Through her sculptural work, Taylor Davis explores the relationship between object and viewer through precise manipulations of form. Her work, often made of wood and industrial materials, investigates issues of orientation, space, identity, and perception. Taylor Davis is a long-time and critically acclaimed member of the Boston arts community and has taught at Massachusetts College of Art and Design since 1999.

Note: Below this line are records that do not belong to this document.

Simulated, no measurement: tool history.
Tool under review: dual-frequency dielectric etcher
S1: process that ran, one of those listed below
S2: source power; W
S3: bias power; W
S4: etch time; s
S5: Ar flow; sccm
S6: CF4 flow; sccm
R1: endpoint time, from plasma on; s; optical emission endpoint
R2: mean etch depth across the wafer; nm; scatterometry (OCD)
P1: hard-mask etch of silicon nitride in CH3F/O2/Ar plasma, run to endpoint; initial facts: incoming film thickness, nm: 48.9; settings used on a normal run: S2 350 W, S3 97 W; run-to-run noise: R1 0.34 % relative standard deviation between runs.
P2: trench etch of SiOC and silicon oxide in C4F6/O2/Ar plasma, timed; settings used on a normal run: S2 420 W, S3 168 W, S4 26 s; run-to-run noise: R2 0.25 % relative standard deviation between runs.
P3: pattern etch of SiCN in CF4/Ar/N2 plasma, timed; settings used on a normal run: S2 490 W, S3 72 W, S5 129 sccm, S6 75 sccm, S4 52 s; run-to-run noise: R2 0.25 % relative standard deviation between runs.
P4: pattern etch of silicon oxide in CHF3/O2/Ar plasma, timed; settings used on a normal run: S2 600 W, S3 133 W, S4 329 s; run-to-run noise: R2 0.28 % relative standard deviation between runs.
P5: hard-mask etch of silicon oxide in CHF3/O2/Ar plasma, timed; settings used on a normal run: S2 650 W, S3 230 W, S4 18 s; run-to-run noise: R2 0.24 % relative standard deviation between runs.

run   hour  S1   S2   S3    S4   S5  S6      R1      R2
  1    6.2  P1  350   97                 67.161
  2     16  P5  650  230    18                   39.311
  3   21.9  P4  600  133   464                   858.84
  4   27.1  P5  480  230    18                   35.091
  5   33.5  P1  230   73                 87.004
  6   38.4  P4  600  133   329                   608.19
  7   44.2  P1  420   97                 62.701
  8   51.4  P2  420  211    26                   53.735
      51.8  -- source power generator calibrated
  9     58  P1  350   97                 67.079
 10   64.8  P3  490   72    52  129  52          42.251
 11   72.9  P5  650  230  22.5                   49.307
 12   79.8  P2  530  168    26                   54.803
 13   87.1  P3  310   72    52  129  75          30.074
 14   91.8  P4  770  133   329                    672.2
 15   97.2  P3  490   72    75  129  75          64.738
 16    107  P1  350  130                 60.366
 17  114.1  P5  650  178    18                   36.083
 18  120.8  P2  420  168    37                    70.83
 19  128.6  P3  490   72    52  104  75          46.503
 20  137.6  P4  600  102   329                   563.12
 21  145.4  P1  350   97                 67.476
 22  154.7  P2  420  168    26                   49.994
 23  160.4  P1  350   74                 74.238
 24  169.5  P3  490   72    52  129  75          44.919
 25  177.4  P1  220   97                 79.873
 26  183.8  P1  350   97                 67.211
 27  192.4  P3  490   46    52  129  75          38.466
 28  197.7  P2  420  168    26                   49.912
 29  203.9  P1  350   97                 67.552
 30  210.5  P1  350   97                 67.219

In Untitled, 2001, Davis draws inspiration from vernacular objects and architecture. The work evokes such structures as a wooden pallet turned on its end, a garden gate, or a pen for livestock. Seen from a distance these associations compete with the sculpture’s abstract grid of horizontals and verticals, which oscillate in an optical play of positive and negative space. From a closer vantage the spare pine boards come alive with detail. The setting of screws marks a steady cadence while the wood grain swirls. The interior of the work contains a secret: mirrors line its frame on all four sides, opening up an internal landscape of seemingly infinite reflection, a field that appears to extend forever.

This work bolsters the ICA/Boston’s holdings of works by artists with connections to Boston and the museum’s exhibition program, and it also expands the museum’s holdings of sculptures that reference everyday objects by such artists as Mona Hatoum, Cornelia Parker, and Rachel Harrison.